To my mind this paragraph reverberated with this paragraph from the recent review, by Suzanne Obdrzalek, of the Penner and Rowe book in the same series:
In examining the central passage of the dialogue (216c-221d), P & R address the question, what is the first friend. P & R reject minimalist readings, according to which it is whatever we happen to desire for its own sake, proposing, instead, that it is wisdom. Their evidence for this claim is highly indirect. At the end of the Menexenus interchange, Socrates professes delight at Lysis' philosophia; P & R take this to indicate that wisdom is what is truly philon. Later, Socrates connects the good to the useful (220c)--this signals a backwards reference to the Lysis discussion, where it was established that wisdom makes one useful. At the close of the dialogue, Socrates links the good with what is oikeion; again, this harkens back to the opening, where wisdom is shown to make things he^metera. Since Plato never actually states that wisdom is the first friend, P & R are forced to rely on minute details of the text. However, these do not entirely support their case. For example, in the Lysis discussion, wisdom is what makes things useful, but is not identified with the useful (i.e. the good). Again, Socrates claims that wisdom makes things he^metera, but the first friend is what is oikeion, not what makes things oikeia. These details suggest that wisdom is a means to the first friend and therefore not the first friend, which is the end of all desire.
What do you think? Does it make sense to say that X makes Y good, and X may be desired (in part) because it makes Y good, and yet for all that X is the ultimate good (because it is 'beneficial', merely, not instrumental to anything else)?

8 comments:

Anonymous said...

I'm not sure this makes sense, but couldn't we say that in the case you describe X is beneficial univocally, but Y is beneficial only analogically? Or, if we want to speak of what is really, truly beneficial, we need to speak of the ultimate good, but we can also use "beneficial" to refer to instrumental goods. I suppose this would only be right if the thing that is most beneficial for making one happy is happiness.

Anonymous said...

Michael,

To fill in the variables: Wisdom makes money good. Wisdom is desired (in part) because it makes money good. And yet, Wisdom is the highest good because it benefits those who have it (and money) by making them better able to manage their household. Wisdom is not instrumental to good money because having the former is not sufficient for having the latter. (Here Socrates seems conflicted: his deeds agree with this point, but his words do not as somewhere he says 'from wisdom comes money . . . ') I think if you accept Weiss' distinction between beneficial and instrumental that sense can be made of these claims. Obviously we need to interpret (no easy task!) the division of 'goods' at the beginning of Republic II as well as those passages about 'the neither good nor bad' in some early dialogues. (On this last point, I have been glancing at Naomi Roshotko's new book Socratic Virtue and it seems like it could be helpful [beneficial/instrumental?]) Further, I think we need to grant, pace Penner and Rowe, that wisdom is not the good. Doing so allows the good, wisdom, and all other 'goods' to each have their own status and explanation. After a lot of hard work, it seems quite reasonable, if not true, to hold "that X makes Y good, and X may be desired (in part) because it makes Y good, and yet for all that X is the ultimate good (because it is 'beneficial', merely, not instrumental to anything else)".

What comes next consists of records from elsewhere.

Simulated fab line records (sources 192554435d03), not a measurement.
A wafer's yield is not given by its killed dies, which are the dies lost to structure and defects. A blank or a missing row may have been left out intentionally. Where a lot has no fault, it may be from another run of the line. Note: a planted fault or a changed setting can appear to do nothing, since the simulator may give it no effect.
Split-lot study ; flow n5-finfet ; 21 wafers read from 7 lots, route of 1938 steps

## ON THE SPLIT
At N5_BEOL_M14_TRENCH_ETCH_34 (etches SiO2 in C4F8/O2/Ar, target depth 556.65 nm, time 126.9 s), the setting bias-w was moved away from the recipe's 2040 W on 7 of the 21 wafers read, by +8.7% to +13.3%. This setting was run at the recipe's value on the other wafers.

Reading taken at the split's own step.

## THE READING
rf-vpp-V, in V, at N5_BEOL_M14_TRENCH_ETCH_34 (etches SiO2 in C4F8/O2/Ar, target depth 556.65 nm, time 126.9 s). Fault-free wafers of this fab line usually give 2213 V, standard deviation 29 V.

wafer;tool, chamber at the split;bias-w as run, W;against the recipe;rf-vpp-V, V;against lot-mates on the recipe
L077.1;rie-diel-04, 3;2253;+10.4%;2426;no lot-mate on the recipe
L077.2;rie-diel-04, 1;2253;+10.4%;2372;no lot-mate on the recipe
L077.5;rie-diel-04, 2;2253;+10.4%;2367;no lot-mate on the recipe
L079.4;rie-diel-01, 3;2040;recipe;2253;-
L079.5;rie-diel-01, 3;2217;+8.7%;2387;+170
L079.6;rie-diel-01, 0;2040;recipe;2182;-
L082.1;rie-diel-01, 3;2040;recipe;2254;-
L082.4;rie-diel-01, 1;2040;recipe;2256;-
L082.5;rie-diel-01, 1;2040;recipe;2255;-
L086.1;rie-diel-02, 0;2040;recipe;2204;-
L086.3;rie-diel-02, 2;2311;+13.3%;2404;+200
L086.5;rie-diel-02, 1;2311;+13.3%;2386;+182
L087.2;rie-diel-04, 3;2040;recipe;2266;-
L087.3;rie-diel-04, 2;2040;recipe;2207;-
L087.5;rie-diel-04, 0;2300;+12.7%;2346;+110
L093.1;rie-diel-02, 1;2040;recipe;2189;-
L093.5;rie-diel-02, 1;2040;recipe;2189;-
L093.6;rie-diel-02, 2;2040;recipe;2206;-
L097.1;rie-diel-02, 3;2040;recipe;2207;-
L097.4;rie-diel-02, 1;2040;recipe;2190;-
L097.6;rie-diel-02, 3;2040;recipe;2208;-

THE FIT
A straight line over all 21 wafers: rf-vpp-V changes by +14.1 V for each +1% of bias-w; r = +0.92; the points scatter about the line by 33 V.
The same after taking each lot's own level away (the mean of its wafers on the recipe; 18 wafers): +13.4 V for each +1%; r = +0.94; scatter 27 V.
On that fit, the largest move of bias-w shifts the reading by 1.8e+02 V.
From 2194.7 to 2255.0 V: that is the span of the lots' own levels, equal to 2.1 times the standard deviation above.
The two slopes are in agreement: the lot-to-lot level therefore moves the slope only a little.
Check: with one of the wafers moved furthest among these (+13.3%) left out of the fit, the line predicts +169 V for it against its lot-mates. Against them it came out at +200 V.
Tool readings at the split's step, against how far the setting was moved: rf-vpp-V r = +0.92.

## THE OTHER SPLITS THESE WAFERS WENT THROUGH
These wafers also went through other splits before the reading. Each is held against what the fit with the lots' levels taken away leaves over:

It seems that this topic deserves some blogging.

Anonymous said...

Also, we need to talk about how the good 'causes' things to be good. Is it our knowledge of the good that is beneficial? Or is it that the good, once known, causes benefit? On page 149 of Scott's book, there is a deflationary account of what it means for a form to be a cause. This might be worth following up.

Anonymous said...

Its not clear to me that the text allows us to say that we desire wisdom, even in part, because it makes something else good. Further, according to Republic, we have a love for money, and we also have a love for truth. Not to mention honor and self-esteem.

Anonymous said...

Here 'beneficial' is 'opheilima' and its cognates. LSJ takes a while until we get to 'profit' or 'benefit'. We first here of the wind making the waves bigger, where the sense seems to be the 'opheilima' is that which allows a thing to most be what it is. in other words, if a thing benefits another, then the former allows for the exercise of the virtue of the latter. So, are these things instrumental in our sense of means to further ends? Or is it better to think of them as part of the final good itself. If the exercise of virtue requires these beneficial things, then they are simply a part of the exercise of virtue, regardless of what else they might be apart from their part in the exercise of virtue.

Anonymous said...

some things benefit us without the possibility of their harming us, e.g., wisdom. other things benefit but can also harm us, e.g., money. does the notion of an instrumental good allow for such a distinction? if not, then we must stop thinking of the ophelimon and the instrumental as the same.

Anonymous said...

If Weiss were incorrect, would it not have to follow that people are ignorant so as to do harm? If so, then I think we have another reason for thinking Weiss is correct.

If wisdom is desired for the sake of its affects, then the same must be true for its contradictory, right?

Michael Pakaluk said...

Let me add my two cents to this interesting conversation.

1. Aristotle thinks that an ultimate good is desired for its own sake, and not for the sake of anything else. But Plato seems to think that the highest good is sought both for its own sake and for the sake of other things. Weiss' criticism seems to be: when Scott claims there is no final good in the Meno, he is using the Aristotelian standard, inappropriately so.

2. We're free to define the term as we wish. But it's common, as Weiss observes, to understand an 'instrumental' good as a merely instrumental good, that is, as one that would not be sought except on account of some other thing that one gains as a consequence. In that case, a good that makes other things good would typically not be instrumental, because, we may suppose, it would make other things good in virtue of its being itself good and thus, in some way, desirable in its own right.

3. I think it's a mistake to think of 'instrumental goods' and 'beneficial goods' as both instances of the same thing, viz. something which is a 'means' to some good. Here are several cases in which a beneficial ('good-making') good should not, I think, be construed as a 'means':

(i) When we recognize that the good makes us good, but only as a result of our desiring that good as itself good. (There are some goods that make us good, only on the condition that we seek them as good in their own right, e.g. a good friend. We find here also the distinction between 'objective' and 'subjective' happiness: objective happiness is the good thing the possession of which makes us ultimately satisfied.)

(ii) When the beneficial thing is in fact a person, who makes other things good freely, sc. through foreknowledge and deliberate choice, and we ourselves do not aimm to possess or use those other goods, apart from the free cooperation of this person. E.g. it seems a mistake to call a collaborator a 'means' to the good things we achieve through collaboration; and certainly he is not an 'instrument' as regards these.

(iii) When, although X makes Y good, we would always prefer X over Y, if there were a choice betweeen them. E.g. my mother makes lots of things good for me, but I would always prefer my mother to those; or cases where the good making cause always has good to a greater degree than its effects (the original of an art print, rather than copies).